C. Change in Control: Upon a “Change in Control,” as defined below, one hundred
percent (100%) of the Units shall vest automatically. A “Change in Control” shall mean the
occurrence of one or more of the following events: (i) any person within the meaning of
Section 13(d) and 14(d) of the Securities Exchange Act or 1934, as amended (the “Exchange
Act”), other than the Company (including its subsidiaries, directors or executive officers)

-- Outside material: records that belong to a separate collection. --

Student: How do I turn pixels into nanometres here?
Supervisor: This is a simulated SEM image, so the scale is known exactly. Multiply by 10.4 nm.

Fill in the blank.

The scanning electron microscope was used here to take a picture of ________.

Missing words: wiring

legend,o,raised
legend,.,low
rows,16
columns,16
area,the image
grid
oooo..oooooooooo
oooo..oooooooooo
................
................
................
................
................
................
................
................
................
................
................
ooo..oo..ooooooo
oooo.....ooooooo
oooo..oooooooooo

has become the beneficial owner, within the meaning of Rule 13d-3 under the Exchange Act, of
50 percent or more of the combined voting power of the Company’s then outstanding common
stock or equivalent in voting power of any class or classes of the Company’s outstanding
securities ordinarily entitled to vote in elections of directors (“voting securities”); (ii) shares representing 50 percent or more of the combined voting power of the Company’s voting
securities are purchased pursuant to a tender offer or exchange offer (other than an offer
by the Company or its subsidiaries, directors or executive officers); (iii) as a result of,
or in connection with, any tender offer or exchange offer, merger or other business
combination, sale of assets or contested election, or any combination of the foregoing
transactions (a “Transaction”), the persons who were directors of the Company before the
Transaction shall cease to constitute a majority of the Board or of any successor to the
Company; (iv) following the date hereof, the Company is merged or consolidated with another
corporation and as a result of such merger or consolidation less than 50 percent of the
outstanding voting securities of the surviving or resulting corporation shall then be owned
in the aggregate by the former stockholders of the Company, other than (1) any party to such
merger or consolidation, or (2) any affiliates of any such party; or (v) the Company
transfers more than 50 percent of its assets, or the last of a series of transfers results
in the transfer of more than 50 percent of the assets of the Company, or the Company
transfers a business unit and/or business division responsible for more than 35% of the
Company’s revenue for the twelve-month period preceding the month in which such transfer
occurred, in either case, to another entity that is not wholly-owned by the Company. Any
determination required above in this subsection (v) shall be made by the Compensation
Committee of the Board of Directors of the Company, as constituted immediately prior to the
occurrence of such event.
3. Restrictions. This Agreement and the Units granted pursuant hereto shall be subject to
the following restrictions:
A. Termination of Agreement and Rights to Units. Any Units that have not otherwise
vested pursuant to the terms of this Agreement shall be automatically forfeited upon the
Participant’s termination of employment or service with the Company.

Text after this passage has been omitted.